Pics: http://www.photoaccess.com/share/guest.jsp?ID=A0453C3A34A&cb=PA
Kobe & Kyoto
Went to visit and old friend of my mom's who lives in Kobe. Alice.
She and her husband Ken were totally cool. They restore and mount Japanese scrolls. I went to visit them at their workplace and their boss...a man who enjoys commenting on this fat Canadian girl he knows...gave me this 300$ crystal, carved by a monk in Kyoto. It was pretty cool.
Then Alice and Ken drove me to Amanohashidate the next day. The second of Japan's most beautiful sites...also home of Sage the Ronin Warrior of Light....in case anyone was wondering....(from my favourite anime...yep, that's right!)
It was pretty funny seeing all these kids and old men and women peering between their own legs to see the "bridge". This is of course, the PROPER way to view it.

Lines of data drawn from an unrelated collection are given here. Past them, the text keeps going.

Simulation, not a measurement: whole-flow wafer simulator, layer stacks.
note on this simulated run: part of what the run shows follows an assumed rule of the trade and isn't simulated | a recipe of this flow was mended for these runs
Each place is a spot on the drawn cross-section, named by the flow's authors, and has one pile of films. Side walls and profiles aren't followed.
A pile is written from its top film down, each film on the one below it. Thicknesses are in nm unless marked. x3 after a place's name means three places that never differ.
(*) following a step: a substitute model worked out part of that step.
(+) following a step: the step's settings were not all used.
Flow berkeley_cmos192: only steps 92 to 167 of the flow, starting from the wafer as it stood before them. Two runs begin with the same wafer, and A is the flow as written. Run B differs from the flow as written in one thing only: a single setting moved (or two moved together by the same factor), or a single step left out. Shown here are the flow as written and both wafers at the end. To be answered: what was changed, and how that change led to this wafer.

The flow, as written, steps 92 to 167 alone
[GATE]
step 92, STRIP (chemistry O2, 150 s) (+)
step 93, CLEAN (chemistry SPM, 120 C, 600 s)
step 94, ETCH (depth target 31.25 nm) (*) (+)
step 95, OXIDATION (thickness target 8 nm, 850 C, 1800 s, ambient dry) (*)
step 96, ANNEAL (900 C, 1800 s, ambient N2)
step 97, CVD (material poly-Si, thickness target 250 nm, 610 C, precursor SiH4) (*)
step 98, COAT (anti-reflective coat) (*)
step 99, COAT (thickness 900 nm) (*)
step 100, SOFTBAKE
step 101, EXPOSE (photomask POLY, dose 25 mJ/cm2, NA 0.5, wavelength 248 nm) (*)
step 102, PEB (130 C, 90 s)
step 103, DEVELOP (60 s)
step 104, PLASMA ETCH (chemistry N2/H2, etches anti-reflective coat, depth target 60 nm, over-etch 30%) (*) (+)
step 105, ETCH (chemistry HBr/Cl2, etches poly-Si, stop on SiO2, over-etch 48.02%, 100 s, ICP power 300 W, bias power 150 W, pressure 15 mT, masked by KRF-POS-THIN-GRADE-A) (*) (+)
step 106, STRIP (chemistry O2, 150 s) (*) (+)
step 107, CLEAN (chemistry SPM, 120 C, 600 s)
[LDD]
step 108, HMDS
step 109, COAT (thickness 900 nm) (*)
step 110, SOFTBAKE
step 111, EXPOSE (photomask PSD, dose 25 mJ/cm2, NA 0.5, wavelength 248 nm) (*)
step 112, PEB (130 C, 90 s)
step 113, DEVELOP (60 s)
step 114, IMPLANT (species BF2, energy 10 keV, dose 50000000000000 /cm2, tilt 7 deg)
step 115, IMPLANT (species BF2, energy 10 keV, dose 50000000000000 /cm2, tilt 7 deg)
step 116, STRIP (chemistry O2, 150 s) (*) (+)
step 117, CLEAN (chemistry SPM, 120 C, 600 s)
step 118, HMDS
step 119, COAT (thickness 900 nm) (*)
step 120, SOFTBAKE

Also checked out the longest suspension bridge in Japan, Rainbow Bridge...named for the coloured lights which change every half hour at night.
Next day, took off to Kyoto and checked out a couple of temples while I was there. Ryoanji, a stone garden, I'd looked forward to seeing since I learned about it in school was totally ruined by the Japanese incessant love for loudspeaker announcements.
Pics: http://www.photoaccess.com/share/guest.jsp?ID=A3299C2A3BF&cb=PA
APRIL
FREDDIE!!!!
My sweetie decided to head to Japan for 10 days, in between his exams, for a visit. Had a total blast. Freddie's probably the one thing/person I miss the most in my time in Japan.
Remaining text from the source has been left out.